Based on the 18th century novel by Denis Diderot, The Nun (aka La Religieuse) follows Suzanne, a young woman struggling to cope with a life dedicated to religion. Diderot’s tale is acknowledged as a world classic, and has been adapted before on both stage and screen. This is director Guillaume Nicloux’s adaptation, and with its setting in 18th century France it remains true to the original book.

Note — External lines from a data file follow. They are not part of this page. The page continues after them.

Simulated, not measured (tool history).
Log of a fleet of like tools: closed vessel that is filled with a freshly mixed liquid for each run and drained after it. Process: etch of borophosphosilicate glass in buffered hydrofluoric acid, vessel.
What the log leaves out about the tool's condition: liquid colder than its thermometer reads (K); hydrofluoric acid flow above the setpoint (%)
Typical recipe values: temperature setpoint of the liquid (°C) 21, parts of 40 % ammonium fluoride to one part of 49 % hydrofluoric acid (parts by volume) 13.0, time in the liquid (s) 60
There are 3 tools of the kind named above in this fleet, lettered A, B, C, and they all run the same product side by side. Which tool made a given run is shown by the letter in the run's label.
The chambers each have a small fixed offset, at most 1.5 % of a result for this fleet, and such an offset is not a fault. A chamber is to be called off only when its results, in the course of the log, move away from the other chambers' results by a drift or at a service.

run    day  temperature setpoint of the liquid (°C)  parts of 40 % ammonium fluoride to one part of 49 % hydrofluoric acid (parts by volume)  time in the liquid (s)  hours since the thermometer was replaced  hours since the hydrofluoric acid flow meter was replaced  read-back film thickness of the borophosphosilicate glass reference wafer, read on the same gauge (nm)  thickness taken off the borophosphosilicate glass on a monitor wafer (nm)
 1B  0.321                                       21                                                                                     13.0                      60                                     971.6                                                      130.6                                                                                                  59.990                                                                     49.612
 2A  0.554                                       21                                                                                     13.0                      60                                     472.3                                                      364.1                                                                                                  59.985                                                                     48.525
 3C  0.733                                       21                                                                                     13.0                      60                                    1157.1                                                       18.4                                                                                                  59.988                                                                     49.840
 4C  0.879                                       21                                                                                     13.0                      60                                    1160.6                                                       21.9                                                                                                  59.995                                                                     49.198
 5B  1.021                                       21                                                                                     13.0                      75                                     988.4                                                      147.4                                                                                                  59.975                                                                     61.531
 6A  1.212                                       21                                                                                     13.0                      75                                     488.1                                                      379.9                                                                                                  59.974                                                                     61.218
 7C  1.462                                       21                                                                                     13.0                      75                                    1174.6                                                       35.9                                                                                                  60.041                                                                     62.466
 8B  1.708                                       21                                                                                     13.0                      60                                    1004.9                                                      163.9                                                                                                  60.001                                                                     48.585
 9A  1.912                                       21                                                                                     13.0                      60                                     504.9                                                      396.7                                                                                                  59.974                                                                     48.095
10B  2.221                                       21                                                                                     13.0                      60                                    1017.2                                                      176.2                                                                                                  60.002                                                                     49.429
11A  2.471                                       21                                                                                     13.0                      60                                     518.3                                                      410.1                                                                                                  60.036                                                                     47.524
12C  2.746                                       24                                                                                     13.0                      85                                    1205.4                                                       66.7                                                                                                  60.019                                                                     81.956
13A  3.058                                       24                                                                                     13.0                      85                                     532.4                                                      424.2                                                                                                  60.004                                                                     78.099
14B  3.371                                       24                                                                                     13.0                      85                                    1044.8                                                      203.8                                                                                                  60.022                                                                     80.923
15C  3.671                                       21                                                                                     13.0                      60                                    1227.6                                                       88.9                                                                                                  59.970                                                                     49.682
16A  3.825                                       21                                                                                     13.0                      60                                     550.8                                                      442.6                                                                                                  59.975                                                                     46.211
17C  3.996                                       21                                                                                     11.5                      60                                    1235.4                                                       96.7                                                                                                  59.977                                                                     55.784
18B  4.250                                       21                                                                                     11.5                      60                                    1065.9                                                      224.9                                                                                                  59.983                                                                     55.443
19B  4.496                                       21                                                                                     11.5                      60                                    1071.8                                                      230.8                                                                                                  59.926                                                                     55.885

At the beginning of the film, sixteen-year-old Suzanne is a bright and happy child with a passion for music and a deep love for God. Taking advantage of her faith, Suzanne’s parents coerce her into becoming a nun to spare themselves the expense of marrying her off and also to hide her mother’s shameful secret – Suzanne is the illegitimate result of a previous affair. Realizing there is no longer a place for her among her family Suzanne agrees to join the convent, but quickly grows unhappy in her cloistered existence. Her distaste for clerical life irks her religious sisters, and her experiences in the convent quickly turn from miserable to life-threatening.
With such revered source material, a human rights element and an openly passionate director, The Nun should arguably have all the makings of a classic. Unfortunately, the film falls short of this. The movie’s depressing storyline drags, making the runtime of just less than two hours seem infinitely longer. The dark tone is unrelenting: brief moments of happiness or hope are greeted cautiously by Suzanne, and then suddenly ruined. Ultimately this means that even the film’s climactic scenes are a disappointment.
Having said all this, The Nun is not entirely devoid of promise. The film is aesthetically beautiful thanks to the cinematography of Yves Cape, who captures the tone of each scene perfectly, with flickering candlelight for moments of secrecy and empty, cold wide-shots to imply loneliness. Meanwhile, Pauline Etienne gives a wonderful performance as Suzanne, admirably portraying the growing spirit of a headstrong young girl who strives for freedom.
Fans of French cinema may enjoy The Nun for Etienne’s performance alone, but many others will find themselves gloomy and dazed by the closing credits.
The Nun is released nationwide in November 2013.